Category Archives: Amazon Web Services (AWS)

Quick & Dirty API for Accessing Amazon Web Services (AWS) EC2 Pricing Data

Continuing my post about the JSON files used in the Amazon EC2 Page, I’ve created a small Python library that also acts as a command line interface to get the data.
The data in the JSON files does not contain the same values as the EC2 API for things like region name and instance types so the library/cli translates these values to their corresponding values in the EC2 API.

You can filter the output by region, instance type and OS type.

The command line output support a human readable table format, JSON and CSV.

To use the command line you’ll need to install the following Python libraries:

  • argparse – only if you are using Python < 2.7 (argparse is included in Python 2.7 and 3.x)
  • prettytable – if you want to print the human readable and pretty good looking ASCII table output

Both libraries can be installed using pip.
Grab the code from Github

Don’t forget to send feedback! Enjoy!

 

Amazon Web Services (AWS) EC2 Pricing Data

Have you ever wanted a way to access the Amazon Web Services EC2 pricing data from code?

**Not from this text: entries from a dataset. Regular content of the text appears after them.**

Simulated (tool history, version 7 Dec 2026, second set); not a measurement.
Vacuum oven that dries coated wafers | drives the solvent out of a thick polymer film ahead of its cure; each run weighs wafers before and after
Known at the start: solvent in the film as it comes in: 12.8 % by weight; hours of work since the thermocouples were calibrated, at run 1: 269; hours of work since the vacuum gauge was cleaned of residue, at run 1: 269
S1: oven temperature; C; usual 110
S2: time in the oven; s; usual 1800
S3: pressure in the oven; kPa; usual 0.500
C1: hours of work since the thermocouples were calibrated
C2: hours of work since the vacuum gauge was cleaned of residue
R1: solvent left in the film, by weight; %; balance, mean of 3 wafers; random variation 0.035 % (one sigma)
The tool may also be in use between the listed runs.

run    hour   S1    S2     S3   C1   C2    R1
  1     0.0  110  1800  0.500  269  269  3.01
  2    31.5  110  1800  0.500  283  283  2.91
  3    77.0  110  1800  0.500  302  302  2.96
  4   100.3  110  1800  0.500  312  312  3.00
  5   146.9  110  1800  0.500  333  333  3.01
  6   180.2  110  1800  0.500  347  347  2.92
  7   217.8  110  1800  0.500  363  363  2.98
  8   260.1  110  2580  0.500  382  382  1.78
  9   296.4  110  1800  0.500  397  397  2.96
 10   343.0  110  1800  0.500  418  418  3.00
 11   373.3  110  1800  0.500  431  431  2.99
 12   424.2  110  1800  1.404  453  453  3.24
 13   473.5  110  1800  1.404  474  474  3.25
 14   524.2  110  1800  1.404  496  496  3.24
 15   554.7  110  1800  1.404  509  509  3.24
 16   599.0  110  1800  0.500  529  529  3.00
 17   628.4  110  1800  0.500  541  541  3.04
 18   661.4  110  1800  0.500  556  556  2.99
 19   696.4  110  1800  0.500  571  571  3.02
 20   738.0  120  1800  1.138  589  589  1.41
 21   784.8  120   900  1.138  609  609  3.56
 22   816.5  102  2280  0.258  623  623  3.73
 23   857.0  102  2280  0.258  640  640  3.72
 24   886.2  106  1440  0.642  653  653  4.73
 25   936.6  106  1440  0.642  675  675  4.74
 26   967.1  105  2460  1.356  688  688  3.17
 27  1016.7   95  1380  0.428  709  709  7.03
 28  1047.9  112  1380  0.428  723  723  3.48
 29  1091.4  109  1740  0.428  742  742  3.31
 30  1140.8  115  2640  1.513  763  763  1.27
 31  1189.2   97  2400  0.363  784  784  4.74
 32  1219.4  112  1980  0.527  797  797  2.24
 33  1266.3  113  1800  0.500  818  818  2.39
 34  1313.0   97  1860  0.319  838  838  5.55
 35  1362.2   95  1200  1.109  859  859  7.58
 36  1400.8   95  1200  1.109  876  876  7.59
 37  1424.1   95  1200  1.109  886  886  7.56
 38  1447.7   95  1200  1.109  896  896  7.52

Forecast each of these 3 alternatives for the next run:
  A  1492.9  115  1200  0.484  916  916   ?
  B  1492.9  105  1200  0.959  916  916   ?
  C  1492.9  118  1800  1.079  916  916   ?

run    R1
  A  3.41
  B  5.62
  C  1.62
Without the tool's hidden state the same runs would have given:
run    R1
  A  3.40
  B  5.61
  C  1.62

It seems Amazon uses predefined JSON files in the EC2 page to display the pricing per region per instance type and type of utilization.

You can easily access these JSON files, load it and use it in your own apps (at least until Amazon changes these URLs).

The naming in these JSON files is sometimes different than the naming used in the API so for example, a small instance (m1.small) is “size” : “sm” and its type is “stdODI” or “stdResI” for reserved instances.

Below are the links to the relevant files:

On Demand Instances

Reserved Instances

Data Transfer Pricing

Cloud Watch Pricing

Elastic IPs Pricing

Elastic Load Balancer (ELB) Pricing

 

Crunch these files and enjoy it while its there 🙂

The cool example of SaaS for developers by @mza and @jeffbarr

In a recent post on the AWS blog, Jeff Barr and Matt Wood, showed the architecture and code they wrote which lists the most interesting AWS related jobs from the Amazon Jobs site.

It serves as a rather good example of how service components such as the ones AWS provides (SNS, SQS, S3 to name a few that are AWS agnostic) a great set of building blocks that can easily help you focus on writing the code you really need to write.

I found the auto scaling policy for spinning up & down machines just to tweet a bit of an over kill at first (and Jeff could have easily added the code on the same instance running the cron), however thinking about it  a bit more and considering the various pricing strategies it actually makes a lot sense.

AWS Elastic (accidental) Load Balancer Man-in-the-middle Attack

I just read a post on Slashdot about a poor guy getting a huge chunk of Netflix traffic to his server.

The problem seemed to have been caused by the nature of IP address in EC2 which are quite fluid and gets reassigned when you spin up and down a machine. The same goes for Elastic Load Balancers (ELB) which are managed by Amazon and may switch the IP address as well (that’s why they ask to map to their CNAME record for the ELB instead of the IP).

In the Slashdot post, there is a link to this article, which describes the problem and lists some possible implications and possible ways of avoiding leaking data such as passwords and session ids when such a problem occurs.

The article mostly talks about what happend if someone hijacks your ELB, but the original problem reported was that you accidentally got someone elses traffic. This can lead to some other severe consequences:

  • Your servers crashing (in which case you should probably notice that rather quickly. Duh!)
  • If you are running some kind of a content site that depends on SEO and crawlers picked on the wrong IP, you might end up with a HUGE SEO penalty because another site’s content will be crawled on your domain
There is a very simple and quick solution for the problem I am describing above. Make sure you configure your web server to answer only to YOUR host names. Your servers will return response ONLY for a preconfigured set of hostnames, so if you get Netflix traffic, which probably has netflix.com hostname, your server will reject it immediately.

You can easily configured that in Nginx, Apache or if you have a caching proxy such as Varnish or squid.

A better solution for this problem is to add hostname checks support to ELB itself. I’ve posted a feature request on the AWS EC2 forum with the hopes that it will get implemented.

The cloud is more than just the hardware – its also about services!

When talking about the cloud, most people talk about running the servers on the cloud. They talk about the fact that they can start or stop virtual servers with a simple API call.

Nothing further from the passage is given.